Jump to: navigation, search

A lexeme is an abstract entity that maps a morphosyntactic word to a wordsense set.

Word Lemmatisation Task.




  • (Wikipedia, 2015) ⇒ http://en.wikipedia.org/wiki/lexeme Retrieved:2015-4-10.
    • A 'lexeme () is a unit of lexical meaning that exists regardless of the number of inflectional endings it may have or the number of words it may contain. It is a basic unit of meaning, and the headwords of a dictionary are all lexemes. [1] Put more technically, a lexeme is an abstract unit of morphological analysis in linguistics, that roughly corresponds to a set of forms taken by a single word. For example, in the English language, run, runs, ran and running are forms of the same lexeme, conventionally written as RUN. [2] A related concept is the lemma (or citation form), which is a particular form of a lexeme that is chosen by convention to represent a canonical form of a lexeme. Lemmas are used in dictionaries as the headwords, and other forms of a lexeme are often listed later in the entry if they are not common conjugations of that word.

      A lexeme belongs to a particular syntactic category, has a certain meaning (semantic value), and in inflecting languages, has a corresponding inflectional paradigm; that is, a lexeme in many languages will have many different forms. For example, the lexeme RUN has a present third person singular form runs, a present non-third-person singular form run (which also functions as the past participle and non-finite form), a past form ran, and a present participle running. (It does not include runner, runners, runnable, etc.) The use of the forms of a lexeme is governed by rules of grammar; in the case of English verbs such as RUN, these include subject-verb agreement and compound tense rules, which determine which form of a verb can be used in a given sentence.

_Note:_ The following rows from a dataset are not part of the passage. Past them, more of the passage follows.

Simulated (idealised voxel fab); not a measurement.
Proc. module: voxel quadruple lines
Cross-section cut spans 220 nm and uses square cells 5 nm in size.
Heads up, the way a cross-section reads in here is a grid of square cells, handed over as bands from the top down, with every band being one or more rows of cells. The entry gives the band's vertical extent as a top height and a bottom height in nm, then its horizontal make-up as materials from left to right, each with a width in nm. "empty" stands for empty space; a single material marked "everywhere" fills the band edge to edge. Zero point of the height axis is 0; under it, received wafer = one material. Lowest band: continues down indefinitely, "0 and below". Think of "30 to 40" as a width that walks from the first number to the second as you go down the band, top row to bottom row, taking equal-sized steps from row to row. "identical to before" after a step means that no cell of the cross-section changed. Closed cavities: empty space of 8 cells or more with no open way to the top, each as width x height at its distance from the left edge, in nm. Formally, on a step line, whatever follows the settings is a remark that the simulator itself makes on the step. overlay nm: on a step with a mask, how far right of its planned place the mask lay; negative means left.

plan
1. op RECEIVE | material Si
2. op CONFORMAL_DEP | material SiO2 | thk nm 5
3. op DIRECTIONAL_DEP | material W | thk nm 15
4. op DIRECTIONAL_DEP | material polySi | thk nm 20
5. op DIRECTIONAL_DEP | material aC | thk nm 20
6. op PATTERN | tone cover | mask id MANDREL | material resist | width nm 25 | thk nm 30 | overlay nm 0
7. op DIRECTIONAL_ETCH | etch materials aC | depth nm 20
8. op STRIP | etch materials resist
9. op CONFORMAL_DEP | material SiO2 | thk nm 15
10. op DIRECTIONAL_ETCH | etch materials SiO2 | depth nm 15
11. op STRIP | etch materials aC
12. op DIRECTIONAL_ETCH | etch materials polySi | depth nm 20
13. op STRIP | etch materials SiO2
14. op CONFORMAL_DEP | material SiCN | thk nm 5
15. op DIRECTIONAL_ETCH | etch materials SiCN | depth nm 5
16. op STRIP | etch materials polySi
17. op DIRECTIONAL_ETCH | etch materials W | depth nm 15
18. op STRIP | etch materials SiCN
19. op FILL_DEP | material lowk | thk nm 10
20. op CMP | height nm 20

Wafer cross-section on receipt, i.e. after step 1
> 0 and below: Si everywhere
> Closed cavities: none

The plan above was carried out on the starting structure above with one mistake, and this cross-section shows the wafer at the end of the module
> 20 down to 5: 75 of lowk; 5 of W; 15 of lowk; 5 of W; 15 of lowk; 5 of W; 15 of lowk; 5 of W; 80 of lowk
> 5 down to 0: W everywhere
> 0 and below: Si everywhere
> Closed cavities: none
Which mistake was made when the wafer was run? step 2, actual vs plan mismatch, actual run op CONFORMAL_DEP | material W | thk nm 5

      A lexicon consists of lexemes.

      In many formal theories of language, lexemes have subcategorization frames to account for the number and types of complements. They occur within sentences and other syntactic structures.

      The notion of a lexeme is very central to morphology, and thus, many other notions can be defined in terms of it. For example, the difference between inflection and derivation can be stated in terms of lexemes:

      • Inflectional rules relate a lexeme to its forms.
      • Derivational rules relate a lexeme to another lexeme.




  • http://folk.uio.no/hhasselg/terms.html
    • lexeme (lexeme): an item of vocabulary; a 'family' of words that are related to each other in that they are inflected forms of the same stem, and carry the same core meaning. E.g. draw, draws, drew, drawn, drawing are all instances of the same lexeme ('draw'). However, the noun drawing represents another lexeme (that can be realized by drawing, drawings). A lexeme is usually cited as the base form of a word; the citation form which is what is recorded in dictionaries. See also word.


  • http://www.phon.ucl.ac.uk/home/dick/enc/words.htm Encyclopedia of English Grammar and Word Grammar
    • A 'dictionary-word', which may comprise several different inflections; e.g. DOG is the lexeme which covers both dog and dogs. Where there is no inflectional variation (e.g. for prepositions, adverbs and the like) it makes no difference whether you write them as lexemes (e.g. OF) or as simple word-forms (e.g. of).

      In general each lexeme belongs to just one word-class (or combination of word-classes - see mixed category), so a lexeme does not necessarily bring together all words which we feel to be closely related - e.g. the verb and noun walk as in (1) belong to different lexemes, WALKv and WALKn. (1.a) We walk everywhere. (1.b) We had a nice walk. This distinction is forced on us by the need to distinguish verbs and nouns. The links between similar lexemes are shown in the network of the grammar by links such as `nominalization of' which handle `word-formation' rules. The general principle, then, is that we must recognise distinct lexemes whenever two (or more) characteristics co-vary - e.g. if meaning and morphology co-vary. This general principle allows us to group lexemes into clusters, with a 'super-lexeme' and various 'sub-lexemes' which inherit most of the super-lexemes characteristics but differ in specific ways. For example, we can recognise a super-lexeme STANDv, which is a verb and has the irregular ed-form and en-form stood; it is different from STANDn, the noun in examples like: “We erected a stand for the spectators.” Beneath STANDv we recognise two sub-lexemes, the intransitive STANDvi and the transitive STANDvt found in (3a). “We stand on our feet.” and (3b). “We can't stand the noise.”. Each of these has a distinct syntactic valency (object or no object) paired with a distinct meaning (`be upright' versus `tolerate').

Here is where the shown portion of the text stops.